I always thought that post-college life was like a second adolescence because, for the first time, you no longer have a ready-made social environment. For some people, the workplace becomes the primary source of new friendships, but it seems that jobs so rarely reflect a person’s passions or conscience. And since I’ve spent more than half of my career as a freelance writer, working out of the house, that hasn’t really been an option for me anyway.

After many years where I’ve taken trips to bookstore cafés during the day just to have some human contact, I thought one of the fringe benefits of having a baby would be the opportunity to meet other new moms. To some degree, that seems to be true, and it’s particularly exciting that there are now so many others in their 30s.
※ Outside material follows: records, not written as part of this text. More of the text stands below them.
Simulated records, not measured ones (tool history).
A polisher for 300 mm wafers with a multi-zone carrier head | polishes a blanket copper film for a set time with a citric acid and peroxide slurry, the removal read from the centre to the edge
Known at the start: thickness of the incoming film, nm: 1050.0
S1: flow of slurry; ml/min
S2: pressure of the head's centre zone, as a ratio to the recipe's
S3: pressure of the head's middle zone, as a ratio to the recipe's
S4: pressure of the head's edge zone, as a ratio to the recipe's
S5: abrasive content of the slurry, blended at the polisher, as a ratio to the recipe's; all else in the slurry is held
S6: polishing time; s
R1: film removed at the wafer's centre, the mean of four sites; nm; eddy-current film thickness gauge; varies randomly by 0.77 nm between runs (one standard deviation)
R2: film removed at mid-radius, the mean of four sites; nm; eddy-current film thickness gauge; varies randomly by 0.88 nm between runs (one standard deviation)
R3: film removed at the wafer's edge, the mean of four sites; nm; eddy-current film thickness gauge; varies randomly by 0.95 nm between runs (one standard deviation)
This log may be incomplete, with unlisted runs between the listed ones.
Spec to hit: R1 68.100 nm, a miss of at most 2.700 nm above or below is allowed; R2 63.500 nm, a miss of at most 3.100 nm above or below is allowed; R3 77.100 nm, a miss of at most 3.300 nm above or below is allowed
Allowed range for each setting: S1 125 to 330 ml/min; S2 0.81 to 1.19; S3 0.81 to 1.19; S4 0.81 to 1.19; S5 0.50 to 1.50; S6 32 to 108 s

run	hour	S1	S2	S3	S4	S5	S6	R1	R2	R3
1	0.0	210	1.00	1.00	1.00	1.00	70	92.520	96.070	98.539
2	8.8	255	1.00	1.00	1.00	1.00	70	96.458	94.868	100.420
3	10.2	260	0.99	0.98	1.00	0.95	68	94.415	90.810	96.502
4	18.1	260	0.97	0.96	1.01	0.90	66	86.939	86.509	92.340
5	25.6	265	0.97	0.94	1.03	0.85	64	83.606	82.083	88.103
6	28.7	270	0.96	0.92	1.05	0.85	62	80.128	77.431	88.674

But then I went out to lunch with some women from a mom and baby yoga class the other day and was reminded how different mothers can be. One of the moms in the group mentioned that she had quit her job at one of those fake pregnancy crisis centers when her baby was born. It’s one thing to be pro-life, another to work in a place that purposefully deceives and emotionally manipulates young women. I sat there quietly and nodding dumbly, wondering how she might react if she knew that I started doing pro-choice work when I was about 16 years old. I even had a work-study job as a student organizer for reproductive rights in college.

Maybe I did visibly shudder at her revelation, which could be why she then explained that she was an abstinence educator. I was raised by a woman who was once the president of a Planned Parenthood chapter, so this didn’t strike me as a particularly more ethical line of work.

Did I miss an opportunity for dialogue and learning by keeping my mouth shut, or did I manage to duck a confrontation?